In this "detention camp," the American government has tortured innocent people and stripped detainees of their human rights. In this brutal prison, not only do uncharged men languish indefinitely, but so too does the American principle of the due process of law. It is detained until further notice, twisted and tortured to a point where no professor of Constitutional law could possibly recognize it.

Many Americans are deeply ashamed of our recent history of torture as well as of Guantanamo precisely because we love this country. We criticize not because we want to undermine the United States, but because we have become so attached to our system of justice that it wrenches our hearts to see us systematically violate our own founding principles.

Moreover, the harm we are doing by keeping this prison open is greater than anything its current inmates could inflict upon us if they were to resort to violence once set free. Guantanamo's propaganda value to terrorist groups enables them to easily paint us as villains and recruit an endless stream of new members as well as inspire individuals to attack us on their own volition. In addition, its very existence tarnishes the moral integrity of our nation.

How can we lecture others about freedom and human rights while we have innocent people rotting indefinitely in a brutal prison far from their homes simply for being in the wrong place at the wrong time? Of course, some of the 166 remaining detainees undoubtedly committed crimes, but only six have been charged. Keeping the rest locked up without charge and without evidence is a direct assault on the American legal system.

Any number of people might commit a crime in the future. Some who have been imprisoned may decide to resort to violence once set free. But these potentialities always exist. We decided over 200 years ago that these possibilities do not give our government the right to lock people up based on mere suspicion. That sounds more like the behavior of a paranoid dictatorship than a constitutional democracy.

President Obama is guilty of perpetuating the injustice that is Guantanamo.

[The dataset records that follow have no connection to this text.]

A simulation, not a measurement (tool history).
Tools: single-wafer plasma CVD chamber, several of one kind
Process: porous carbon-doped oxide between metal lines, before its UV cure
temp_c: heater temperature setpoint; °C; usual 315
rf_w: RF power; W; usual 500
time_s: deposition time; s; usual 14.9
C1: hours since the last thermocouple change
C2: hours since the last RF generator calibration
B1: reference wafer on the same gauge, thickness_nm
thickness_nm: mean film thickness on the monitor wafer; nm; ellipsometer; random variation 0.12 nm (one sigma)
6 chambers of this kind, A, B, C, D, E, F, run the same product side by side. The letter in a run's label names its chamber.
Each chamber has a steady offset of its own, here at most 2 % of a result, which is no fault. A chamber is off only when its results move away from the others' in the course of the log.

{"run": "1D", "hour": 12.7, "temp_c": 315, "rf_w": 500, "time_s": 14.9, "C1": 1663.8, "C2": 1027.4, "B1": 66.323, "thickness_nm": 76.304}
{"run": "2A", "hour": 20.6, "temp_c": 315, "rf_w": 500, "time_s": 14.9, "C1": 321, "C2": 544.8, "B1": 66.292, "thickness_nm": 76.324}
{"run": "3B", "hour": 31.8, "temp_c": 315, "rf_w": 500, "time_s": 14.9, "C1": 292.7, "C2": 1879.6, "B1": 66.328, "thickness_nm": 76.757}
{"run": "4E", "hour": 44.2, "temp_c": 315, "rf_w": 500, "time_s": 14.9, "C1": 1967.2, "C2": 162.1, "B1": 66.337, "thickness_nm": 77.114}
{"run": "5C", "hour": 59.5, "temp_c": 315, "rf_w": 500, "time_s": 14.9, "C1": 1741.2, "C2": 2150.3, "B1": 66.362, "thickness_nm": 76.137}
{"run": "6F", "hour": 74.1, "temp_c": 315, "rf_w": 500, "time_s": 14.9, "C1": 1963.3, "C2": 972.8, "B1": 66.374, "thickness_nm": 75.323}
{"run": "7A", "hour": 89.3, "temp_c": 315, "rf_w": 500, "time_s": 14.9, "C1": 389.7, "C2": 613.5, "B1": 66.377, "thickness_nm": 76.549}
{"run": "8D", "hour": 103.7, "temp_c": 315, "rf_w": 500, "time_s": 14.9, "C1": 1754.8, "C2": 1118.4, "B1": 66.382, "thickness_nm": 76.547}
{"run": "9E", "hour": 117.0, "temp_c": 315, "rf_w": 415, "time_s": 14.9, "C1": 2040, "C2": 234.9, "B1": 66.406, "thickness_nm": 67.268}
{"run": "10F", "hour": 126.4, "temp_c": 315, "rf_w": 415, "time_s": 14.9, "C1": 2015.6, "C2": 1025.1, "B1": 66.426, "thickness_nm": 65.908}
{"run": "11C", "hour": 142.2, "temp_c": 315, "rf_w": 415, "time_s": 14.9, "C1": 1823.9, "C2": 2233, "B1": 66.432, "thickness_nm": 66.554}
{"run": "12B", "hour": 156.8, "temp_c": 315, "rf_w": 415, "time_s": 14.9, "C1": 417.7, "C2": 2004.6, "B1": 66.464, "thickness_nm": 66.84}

Of course closing it is hard. Releasing or transferring its inmates in a responsible manner requires care, and it has been made even harder by the most intransigent, incompetent Congress in generations. But just because something is hard does not mean we should not do it. Inaction in the face of adversity is antithetical to the American spirit.

Clear courses of action present themselves. Obama can set free the 86 detainees already cleared for release; continuing to hold them is unconscionable. He can end his self-imposed moratorium and send the cleared Yemenis home; it's not their fault their country became unstable after we arbitrarily detained them. He can direct the Justice Department to either bring swift charges against the remaining inmates or start laying the groundwork to set them free. Obama can reduce Guantanamo's population in the near term using executive authority alone, but he will need Congressional action in order to transfer inmates such as Khalid Sheikh Mohammad to U.S. prisons.

Closing Guantanamo will be an important step in restoring the American morality that has been lost since the day we first "enhanced" the interrogation of a suspected terrorist, since the first innocent man was "extraordinarily rendered," since we haphazardly rounded people up in Afghanistan and Pakistan and made them disappear into dark places without bothering to investigate whether they had done anything wrong. We have not reckoned with our own abuses, and doing so is long overdue.

If President Obama is concerned about his legacy, closing Guantanamo should be at the top of his list. President Bush created this mess, but it has fallen to Obama to fix it. Sometimes a leader has to ignore the polls and simply do what is right. Ending indefinite detention without charge or trial is the right thing to do, plain and simple.

Some will try to win political points by fear-mongering and attacking Obama as weak on national security if he rectifies this injustice, but these are the same people who regularly advocate violating the Fifth, Sixth, Eighth, and Fourteenth Amendments to the U.S. Constitution; they will eventually be disdained along with the McCarthyists when they take their rightful place in infamy. If Obama leaves office and Guantanamo continues to stain the American conscience, history will judge him harshly for it. He will be seen as a weak, dithering president with a law degree who lacked the courage to defend the rule of law.